Frustration over Nabucco's slow progress in securing gas and contracts has been growing in Baku, the Azeri capital, as well as in transit countries.
"If Nabucco is as strategic to the European Commission as they claim, they should have funded it by now. On one side we say it's strategic, but we're haggling about every single thing," said Trayko Traykov, Bulgaria's energy minister, in an interview on the margins of the energy forum.
After more than a decade of discussions, the consortium that is extracting gas from Azerbaijan's Shah Deniz field, led by BP PLC and Norway's Statoil, is evaluating the four pipeline proposals and putting them together with offers from the consumers that each pipeline would supply.

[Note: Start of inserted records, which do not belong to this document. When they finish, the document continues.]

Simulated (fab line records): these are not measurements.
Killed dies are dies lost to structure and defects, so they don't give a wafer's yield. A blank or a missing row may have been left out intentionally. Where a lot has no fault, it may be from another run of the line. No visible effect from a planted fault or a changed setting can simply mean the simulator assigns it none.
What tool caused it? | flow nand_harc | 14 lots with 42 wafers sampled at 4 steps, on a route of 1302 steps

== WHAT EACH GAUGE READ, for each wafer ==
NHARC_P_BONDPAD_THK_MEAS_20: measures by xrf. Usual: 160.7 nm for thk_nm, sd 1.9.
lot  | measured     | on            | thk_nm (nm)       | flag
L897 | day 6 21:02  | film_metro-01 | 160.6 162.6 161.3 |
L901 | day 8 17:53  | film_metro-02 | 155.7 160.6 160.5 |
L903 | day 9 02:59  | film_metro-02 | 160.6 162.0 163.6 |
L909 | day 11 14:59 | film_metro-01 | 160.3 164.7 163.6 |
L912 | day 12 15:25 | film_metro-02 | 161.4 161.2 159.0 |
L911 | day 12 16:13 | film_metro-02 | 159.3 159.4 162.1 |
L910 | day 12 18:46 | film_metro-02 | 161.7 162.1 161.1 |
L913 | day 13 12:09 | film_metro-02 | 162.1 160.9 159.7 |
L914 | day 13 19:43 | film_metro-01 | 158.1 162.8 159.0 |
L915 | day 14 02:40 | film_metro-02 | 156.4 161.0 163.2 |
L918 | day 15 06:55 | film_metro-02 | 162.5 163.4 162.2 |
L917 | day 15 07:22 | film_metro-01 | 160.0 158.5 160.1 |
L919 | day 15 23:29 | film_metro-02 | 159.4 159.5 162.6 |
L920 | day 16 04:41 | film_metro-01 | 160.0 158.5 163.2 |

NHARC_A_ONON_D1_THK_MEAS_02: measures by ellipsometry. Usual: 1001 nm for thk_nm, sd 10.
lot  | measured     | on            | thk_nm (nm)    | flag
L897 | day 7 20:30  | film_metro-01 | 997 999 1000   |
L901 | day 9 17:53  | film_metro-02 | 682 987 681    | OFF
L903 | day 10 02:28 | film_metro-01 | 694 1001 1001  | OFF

Nabucco's competitors include the Interconnection Turkey Greece Italy, or ITGI, project, and the Trans Adriatic Pipeline, both of which would take up to an initial 10 billion cubic meters of gas transmitted through Turkey's existing gas network to the Turkish border, and then move it across Greece and underwater to Italy, as well as to countries in the Balkans.
BP proposed a fourth alternative at the last moment, which was to build no pipeline at all, but instead to construct a series of interconnectors to join the gas networks of ex-communist countries in southeastern Europe that are currently dependent on Russia for up to 100% of their gas supplies.
All three alternatives would be much less expensive to build than Nabucco, which is expected to cost well above its official estimate of €7.9 billion ($10.6 billion).
The European Union currently consumes more than 500 billion cubic meters of gas a year, making even Nabucco a relatively small addition. But political and commercial competition over the route has been intense because it would blaze a non-Russian trail that could ultimately bring much larger quantities of gas to Europe from Central Asia, Iraq and Iran, analysts and diplomats said.
If anything, Europe's demand expectations for gas have increased in recent months. Paolo Scaroni, chief executive of Italy's Eni SpA, said Friday in a speech to the Istanbul Forum that Germany's decision to accelerate closure of its nuclear plants in the wake of Japan's Fukushima disaster would boost demand for gas by 30 billion cubic meters per year.
That, he said, increased the need for Russia's answer to Nabucco, called South Stream, an even bigger and more expensive 63 billion cubic meter pipeline project that would take Russian gas across the Black Sea to Europe, in which Eni is a partner.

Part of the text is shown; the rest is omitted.